The real ‘hurriers’ were women, who hauled and carried coal through narrow mine passages, through the trapper doors, on their knees, through water and up hill, until the mid nineteenth century. ‘I have a belt round my waist, and a chain passing between my legs, and I go on my hands and feet…' (Ashley Mines Commission, 1842). 

This ‘Hurrier’ is a time traveler... this ‘Hurrier’ alights in bodies, expanding time and transmitting to the future. The work was developed through collaborations with performers and makers on improvisation, props, song and film experiments, working frame by frame and in the space between: a space to escape to when your time is regulated and brutal. A no-place and a no-time.. where other things become possible. (Simon O’Sullivan on ‘fictioning’). 

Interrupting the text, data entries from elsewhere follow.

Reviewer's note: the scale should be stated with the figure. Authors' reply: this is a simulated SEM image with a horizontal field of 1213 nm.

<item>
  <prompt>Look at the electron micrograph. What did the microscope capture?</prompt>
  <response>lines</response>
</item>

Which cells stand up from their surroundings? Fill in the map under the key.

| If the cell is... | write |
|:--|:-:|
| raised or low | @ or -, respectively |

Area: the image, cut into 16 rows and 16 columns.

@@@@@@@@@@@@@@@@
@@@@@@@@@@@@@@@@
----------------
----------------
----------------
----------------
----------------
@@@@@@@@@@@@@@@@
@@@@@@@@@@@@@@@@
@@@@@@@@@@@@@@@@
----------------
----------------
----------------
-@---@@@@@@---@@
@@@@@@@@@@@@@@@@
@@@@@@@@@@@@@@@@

Robinson’s matrilineal ancestors lived in the Scottish mining village of Dailly and throughout the 19th century, were repeatedly summoned before the ‘Kirk Sessions’ - dark Sunday afternoons where church elders compelled young women to tell them tales of sex: chastised and rebuked for the ’sin and scandal of fornication’ and for idleness. Some died in the workhouse, leaving only a record of their sexuality and debts. 

…a great deal of energy goes into inscribing, depicting, categorizing and degrading the working classes as enemy. (sociologist, Beverley Skeggs) 

The Hurrier echoes today’s class exploitation and exclusions, and the tyranny of debt. In a shocking reversals of fortune, life expectancy between rich and poor is the widening all over again… the underserving, idle poor are always with us and could easily get off the dole and get a robot job, work is violence, class a curse of empire lies. This is a song of resistance, a love song for exploited bodies.  During the show, there will be workshops, an artists’ conversation, performance and collaboration with the Feminist Library. 

Further details about the show and details of all artists’ work can be found on the project website: hurrier.org 

 

Main website for the project.
https://hurrier.org/conversations/

This page has information and links for the Feminist Library./In Process event on 11th December.
https://hurrier.org/notes-and-plans/ This page also has links to videos showing documentation of 5 screen work with main soundtrack, live score event and also a short single screen version.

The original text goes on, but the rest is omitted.